This week, nearly 3.5 million working families took a stand against the devastating effects marijuana prohibition has had on the residents of Washington, D.C. SEIU, the nation’s largest private sector labor union, the UFCW and D.C. Working Families came out in support of D.C’s marijuana legalization initiative (Initiative 71) and took a stand against the discriminatory enforcement practices that target African Americans and Latinos.
“The war on drugs has had a devastating impact on the ability of working families in the District to advance their economic standing,” says Delvone Michael, executive director for D.C. Working Families. “A progressive policy like Initiative 71, which removes marijuana from the criminal justice system, would serve as yet another step towards ending this failed policy in the District of Columbia.”
Every day, African-American and Latino families are needlessly torn apart just for minor marijuana possession. In Washington, D.C. African Americans are eight times more likely to be arrested for marijuana possession even though use among whites is the same.
“Workers who have criminal records that appear in background checks face significant discrimination from employers,” said Terry Cavanaugh, executive director of the D.C./MD State Council of the SEIU. “Initiative 71 is an opportunity for District voters to speak out against this discrimination. It should also embolden the DC Council to continue to make reforms to advance workers’ rights.”
The war on drugs is a war on hard-working African-American and Latino families and repealing marijuana prohibition in our nation’s capital is a pivotal step towards strengthening working class families all throughout America. Nearly 3 million children are growing up in U.S. households in which one or more parents are incarcerated. Ending mass incarceration and deportations due to failed drug policies is a working family issue and it’s incredibly powerful to see some of our nation’s biggest labor unions taking a stand on behalf of working class America.

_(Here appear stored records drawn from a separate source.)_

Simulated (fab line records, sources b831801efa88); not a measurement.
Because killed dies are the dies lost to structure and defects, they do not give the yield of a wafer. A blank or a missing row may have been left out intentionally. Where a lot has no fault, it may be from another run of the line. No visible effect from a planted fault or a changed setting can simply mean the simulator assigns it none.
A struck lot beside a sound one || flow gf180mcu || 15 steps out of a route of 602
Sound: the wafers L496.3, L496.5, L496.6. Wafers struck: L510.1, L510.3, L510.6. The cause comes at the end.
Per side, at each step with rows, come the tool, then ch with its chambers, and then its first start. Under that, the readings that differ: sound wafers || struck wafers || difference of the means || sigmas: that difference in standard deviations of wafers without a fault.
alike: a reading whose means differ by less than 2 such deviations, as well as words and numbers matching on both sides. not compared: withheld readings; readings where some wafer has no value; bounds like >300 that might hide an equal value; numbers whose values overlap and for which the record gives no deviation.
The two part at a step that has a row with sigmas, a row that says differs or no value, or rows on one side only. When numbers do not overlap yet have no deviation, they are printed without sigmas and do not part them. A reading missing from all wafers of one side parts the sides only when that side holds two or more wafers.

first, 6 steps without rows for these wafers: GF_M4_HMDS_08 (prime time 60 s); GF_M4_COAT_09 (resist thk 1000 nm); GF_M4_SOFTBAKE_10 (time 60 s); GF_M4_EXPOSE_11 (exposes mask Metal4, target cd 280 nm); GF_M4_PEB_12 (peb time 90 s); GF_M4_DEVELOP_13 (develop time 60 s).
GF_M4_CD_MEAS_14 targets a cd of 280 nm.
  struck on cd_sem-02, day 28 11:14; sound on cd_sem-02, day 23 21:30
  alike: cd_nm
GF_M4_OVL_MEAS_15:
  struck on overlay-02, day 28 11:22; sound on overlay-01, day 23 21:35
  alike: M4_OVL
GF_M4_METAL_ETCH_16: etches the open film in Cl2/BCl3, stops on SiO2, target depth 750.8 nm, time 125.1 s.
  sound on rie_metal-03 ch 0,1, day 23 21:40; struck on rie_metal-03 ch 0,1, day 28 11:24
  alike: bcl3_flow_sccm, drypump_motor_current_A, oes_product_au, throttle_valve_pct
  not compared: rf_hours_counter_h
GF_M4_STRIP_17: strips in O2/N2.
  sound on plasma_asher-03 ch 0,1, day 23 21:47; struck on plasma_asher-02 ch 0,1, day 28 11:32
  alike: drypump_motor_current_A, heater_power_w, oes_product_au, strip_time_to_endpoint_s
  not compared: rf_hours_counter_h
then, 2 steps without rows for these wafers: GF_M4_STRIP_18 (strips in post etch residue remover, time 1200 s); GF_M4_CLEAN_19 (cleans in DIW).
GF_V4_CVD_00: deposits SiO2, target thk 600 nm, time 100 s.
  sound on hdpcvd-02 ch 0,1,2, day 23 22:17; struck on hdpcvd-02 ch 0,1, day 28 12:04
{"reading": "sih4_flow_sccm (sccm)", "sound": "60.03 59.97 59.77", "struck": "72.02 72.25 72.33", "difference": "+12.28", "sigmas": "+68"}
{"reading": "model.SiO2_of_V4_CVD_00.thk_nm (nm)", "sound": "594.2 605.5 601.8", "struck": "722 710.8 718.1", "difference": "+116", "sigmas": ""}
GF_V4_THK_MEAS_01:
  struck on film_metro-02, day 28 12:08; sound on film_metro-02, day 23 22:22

This endorsement from the unions that serve as the voice of millions of American working families marks a historic step towards eliminating these racist penalties that prevent millions of African Americans and Latinos from having the opportunities to excel in the American workforce and continue to help strengthen our nation’s economy.
It is time we end the failed war on drugs so that no more African-American or Latino families are needlessly torn apart.
Jerónimo Saldaña is the legislative and organizing coordinator for the movement building team at the Drug Policy Alliance.